From b506c13bb27a4a4d45999929346a5bfb15e10500 Mon Sep 17 00:00:00 2001
From: j <0x006A@0x2620.org>
Date: Tue, 10 Jan 2012 14:30:29 +0530
Subject: [PATCH] add oembed discovery, fix wikipedia parser

---
 ox/__init__.py      |  2 ++
 ox/oembed.py        | 31 +++++++++++++++++++++++++++++++
 ox/utils.py         |  4 ++++
 ox/web/wikipedia.py | 11 ++++++++++-
 4 files changed, 47 insertions(+), 1 deletion(-)

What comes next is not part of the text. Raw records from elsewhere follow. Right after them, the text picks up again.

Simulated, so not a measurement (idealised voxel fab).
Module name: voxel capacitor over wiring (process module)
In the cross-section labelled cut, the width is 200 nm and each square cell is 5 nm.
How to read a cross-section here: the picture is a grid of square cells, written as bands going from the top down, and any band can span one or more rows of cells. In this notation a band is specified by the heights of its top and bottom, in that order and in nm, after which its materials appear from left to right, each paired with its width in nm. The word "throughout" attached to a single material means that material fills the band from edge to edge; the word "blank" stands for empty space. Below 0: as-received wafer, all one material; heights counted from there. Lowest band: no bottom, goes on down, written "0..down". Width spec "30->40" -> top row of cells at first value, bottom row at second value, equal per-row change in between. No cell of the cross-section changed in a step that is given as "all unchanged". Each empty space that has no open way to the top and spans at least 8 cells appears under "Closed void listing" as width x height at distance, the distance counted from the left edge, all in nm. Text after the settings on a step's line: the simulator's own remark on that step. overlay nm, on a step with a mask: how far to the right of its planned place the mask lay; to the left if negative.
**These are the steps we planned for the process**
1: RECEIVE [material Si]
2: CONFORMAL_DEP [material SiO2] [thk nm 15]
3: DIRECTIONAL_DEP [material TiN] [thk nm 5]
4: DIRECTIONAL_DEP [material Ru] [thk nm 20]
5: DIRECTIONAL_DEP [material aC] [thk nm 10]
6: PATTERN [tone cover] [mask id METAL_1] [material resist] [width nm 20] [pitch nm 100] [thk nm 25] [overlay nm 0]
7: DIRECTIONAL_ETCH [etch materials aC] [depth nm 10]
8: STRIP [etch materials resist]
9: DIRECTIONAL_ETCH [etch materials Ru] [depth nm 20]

 create mode 100644 ox/oembed.py

diff --git a/ox/__init__.py b/ox/__init__.py
index f8cf598..54d7c45 100644
--- a/ox/__init__.py
+++ b/ox/__init__.py
@@ -8,6 +8,7 @@ import js
 import jsonc
 import net
 import srt
+import utils
 
 from api import *
 from file import *
@@ -18,5 +19,6 @@ from image import *
 from location import *
 from movie import *
 from normalize import *
+from oembed import *
 from text import *
 from torrent import *
diff --git a/ox/oembed.py b/ox/oembed.py
new file mode 100644
index 0000000..822ff14
--- /dev/null
+++ b/ox/oembed.py
@@ -0,0 +1,31 @@
+# -*- coding: utf-8 -*-
+# ci:si:et:sw=4:sts=4:ts=4
+import re
+from text import findRe
+import cache
+from utils import json, ET
+
+def get_embed_code(url, maxwidth=None, maxheight=None):
+    embed = {}
+    header = cache.getHeaders(url)
+    if header.get('content-type', '').startswith('text/html'):
+        html = cache.readUrl(url)
+        json_oembed = filter(lambda l: 'json+oembed' in l, re.compile('<link.*?>').findall(html))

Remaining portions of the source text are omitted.